U.K. Economy Risks Being Dragged Down by Shoppers’ Brexit Worry
British consumers are worried about prospects for the economy with Brexit on the horizon, and that could spark a shift in behavior that drags even more on growth. Households have driven expansion for more than a year, but only because they saved less to keep up spending during 2017’s inflation surge. They may be less willing to do so if their concerns about weakening growth — and their job security — stay elevated. According to a monthly index from GfK, a measure of expectations is below the 20-year average and consumers “remain resolutely downbeat about the general state of the economy.” A weaker property market, as seen in the latest Nationwide house-price report, could compound fears. Mortgage approvals declined in April, the Bank of England reported on Thursday. Consumer borrowing, by contrast, rebounded last month to the highest since 2016, suggesting consumers haven’t yet committed to reining in spending. Dan Hanson, an economist at Bloomberg Economics, says saving is far below a sustainable level, creating a risk of retrenchment. One trigger could be Brexit. The U.K.’s official exit from the European Union is less than a year away and if the country leaves without a formal deal in place, that could dent confidence. “The saving rate has fallen off a cliff as consumers carried on spending in reply to a living standards squeeze last year. That stubbornness has left the U.K.’s biggest spenders in a precarious position, with little buffer to weather any shocks.” That means a shock would prompt consumers to save more, which means spending gets cut back and a key support for economic growth disappears. That would be a further blow to Britain’s high-street retailers, already under pressure, and also the broader economy. Bloomberg Economics estimates that the U.K. could even “flirt with recession.”

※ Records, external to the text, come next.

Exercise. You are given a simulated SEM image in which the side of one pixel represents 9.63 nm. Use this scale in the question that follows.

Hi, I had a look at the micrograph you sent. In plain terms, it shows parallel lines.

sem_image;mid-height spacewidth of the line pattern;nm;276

Italy Bonds Gain as Populists Take Power But Skepticism Lingers
Italian bonds climbed for the third day, extending a relief rally after the nation’s two populist parties agreed to form a government. Two-year securities led gains across the curve as the Five Star Movement and the League managed to piece together a team after their original pick for finance minister was vetoed. Giuseppe Conte, 53, a law professor with no political experience, will be sworn in as prime minister along with his cabinet later Friday. The new government is still seen as risky for long positions in Italian debt given dangers of credit downgrades and capital outflows, according to Societe Generale SA, which recommends using the rebound to add short positions. Analysts at ING Groep NV suggest markets will likely remain skeptical about the coalition’s commitment to the European Union. “There’s a bit of ‘once bitten, twice shy’ in Italian bonds,” said Richard Kelly, head of global strategy at Toronto-Dominion Bank in London. “You’ll still see nervousness likely keep spreads and yields from falling back to where we started, but a lack of bad news for a while should let some compression continue for now.” Italian two-year rates fell 30 basis points to 0.76 percent, while 10-year ones dropped 17 basis points to 2.63 percent. The spread on the longer-dated note over German bunds narrowed by 20 basis points to 225. In May, Italy’s benchmark debt had the biggest monthly loss since records began as the political upheaval in Rome called the future of the euro into question. Spreads between Italian and German bond yields surged beyond 300 basis points on Tuesday, the widest since 2013. While they have now retreated, analysts remain skeptical on what a populist government will mean for fiscal spending and the nation’s euro membership. Despite the stunning losses this week, Pacific Investment Management Co’s chief investment officer for global fixed income Andrew Balls told Bloomberg Television Thursday that he sees yields as “still pretty low.” The firm has had an underweight position on Italy’s debt, he added, as political and market uncertainties persist.
Japan’s Fiscal Discipline Wavers as Aging Pressure Mounts
Japan looks set to surrender one of its most effective tools for curbing social spending as aging pushes up health, pension and eldercare costs. Key advisers to the finance ministry recently dropped a recommendation to cap annual increases in social spending at 500 billion yen ($4.6 billion), suggesting instead that limits be calibrated with aging costs, without offering details. They also favored a five-year delay in the government’s target for achieving a surplus in the primary balance, a move that won support from advisers to Prime Minister Shinzo Abe this week. With the government’s mid-term economic policy plan to be released later this month, here’s a look at key metrics in Japan’s battle to get its finances in order. They show economic growth has boosted tax receipts and narrowed the deficit, but that government debt is still piling up. While social spending is the main driver of Japan’s swelling budgets, and public outlays have increased every year since Abe came to power in late 2012, the 500 billion yen cap has been a success. Social spending in the current fiscal year that started April 1 is projected to rise by the same amount as the cap, to 32.97 trillion yen. Economists including Mizuho Research Institute’s Akihiko Noda are concerned that removal of the cap could see spending accelerate at a time when Japan should be adopting a stricter limits. Getting a surplus in the primary balance, which measures the government’s fiscal position excluding interest payments on its borrowings, has been a key target in tackling Japan’s debt problem. Pushing back the ambitious goal from 2020 to 2025 is another sign that Japan is a long way from getting on top of the debt problem.